Closed raquo closed 1 year ago
@raquo I had done something similar a long time ago and it looked like this:
import scala.scalajs.js.typedarray.*
val result: Future[Foo] = dom.Fetch.fetch("/api/foo.json").toFuture
.flatMap { (response: dom.Response) =>
response.arrayBuffer().toFuture
}
.map { (buf: ArrayBuffer) =>
val byteBuffer = TypedArrayBuffer.wrap(buf)

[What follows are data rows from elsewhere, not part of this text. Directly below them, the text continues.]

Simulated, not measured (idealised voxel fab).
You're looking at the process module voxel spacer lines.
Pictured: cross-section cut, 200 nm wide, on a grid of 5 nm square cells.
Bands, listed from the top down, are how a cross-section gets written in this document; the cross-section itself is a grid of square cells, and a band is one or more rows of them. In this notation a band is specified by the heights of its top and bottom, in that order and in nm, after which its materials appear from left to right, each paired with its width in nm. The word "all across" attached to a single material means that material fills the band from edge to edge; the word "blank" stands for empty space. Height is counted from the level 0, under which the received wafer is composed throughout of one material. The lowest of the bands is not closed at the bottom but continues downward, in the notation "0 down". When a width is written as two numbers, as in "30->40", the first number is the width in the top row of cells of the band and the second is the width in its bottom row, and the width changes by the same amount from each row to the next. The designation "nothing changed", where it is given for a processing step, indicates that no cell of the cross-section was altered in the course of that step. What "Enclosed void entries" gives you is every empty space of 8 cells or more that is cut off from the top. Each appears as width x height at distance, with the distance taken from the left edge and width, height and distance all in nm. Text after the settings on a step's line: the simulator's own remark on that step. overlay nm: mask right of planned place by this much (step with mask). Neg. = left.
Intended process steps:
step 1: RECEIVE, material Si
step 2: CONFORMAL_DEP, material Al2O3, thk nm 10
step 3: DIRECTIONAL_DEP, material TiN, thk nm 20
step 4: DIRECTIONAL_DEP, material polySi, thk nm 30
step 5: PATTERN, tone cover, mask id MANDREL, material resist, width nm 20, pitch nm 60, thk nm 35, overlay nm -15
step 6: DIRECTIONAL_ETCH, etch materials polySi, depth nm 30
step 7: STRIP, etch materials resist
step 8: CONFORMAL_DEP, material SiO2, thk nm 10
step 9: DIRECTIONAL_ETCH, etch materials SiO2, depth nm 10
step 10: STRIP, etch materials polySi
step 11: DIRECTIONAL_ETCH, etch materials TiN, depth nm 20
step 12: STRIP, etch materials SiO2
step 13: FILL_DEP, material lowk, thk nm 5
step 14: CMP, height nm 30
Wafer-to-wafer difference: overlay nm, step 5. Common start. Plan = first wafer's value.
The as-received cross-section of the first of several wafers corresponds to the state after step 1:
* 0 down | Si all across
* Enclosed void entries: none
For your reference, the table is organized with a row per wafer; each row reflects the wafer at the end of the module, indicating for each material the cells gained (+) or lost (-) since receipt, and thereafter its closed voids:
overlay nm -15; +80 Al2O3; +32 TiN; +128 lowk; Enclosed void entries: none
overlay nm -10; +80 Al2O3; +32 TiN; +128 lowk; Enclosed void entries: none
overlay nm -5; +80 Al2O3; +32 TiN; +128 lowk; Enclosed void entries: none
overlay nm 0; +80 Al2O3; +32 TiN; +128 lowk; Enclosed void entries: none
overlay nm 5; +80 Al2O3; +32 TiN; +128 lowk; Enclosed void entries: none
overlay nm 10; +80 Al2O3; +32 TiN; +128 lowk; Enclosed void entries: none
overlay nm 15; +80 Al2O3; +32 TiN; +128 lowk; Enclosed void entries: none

val bytes = new Array[Byte](byteBuffer.remaining())
byteBuffer.get(bytes)
Json.decode(bytes).to[Foo].value
}
I think even this should work:
val result: Future[Foo] = dom.Fetch.fetch("/api/foo.json").toFuture
.flatMap { (response: dom.Response) =>
response.arrayBuffer().toFuture
}
.map { (buf: ArrayBuffer) =>
Json.decode(TypedArrayBuffer.wrap(buf)).to[Foo].value
}
Thanks! I actually had an older version of scala-js checked out locally and didn't notice this new TypedArrayBuffer helper!
I looked into how byteBuffer.get(bytes)
is implemented, and it seems to be copying each element in a loop similar to my while loop, but with more abstraction. I haven't benchmarked anything, but I'll assume that the raw JS while loop is a bit faster, or at least, not slower.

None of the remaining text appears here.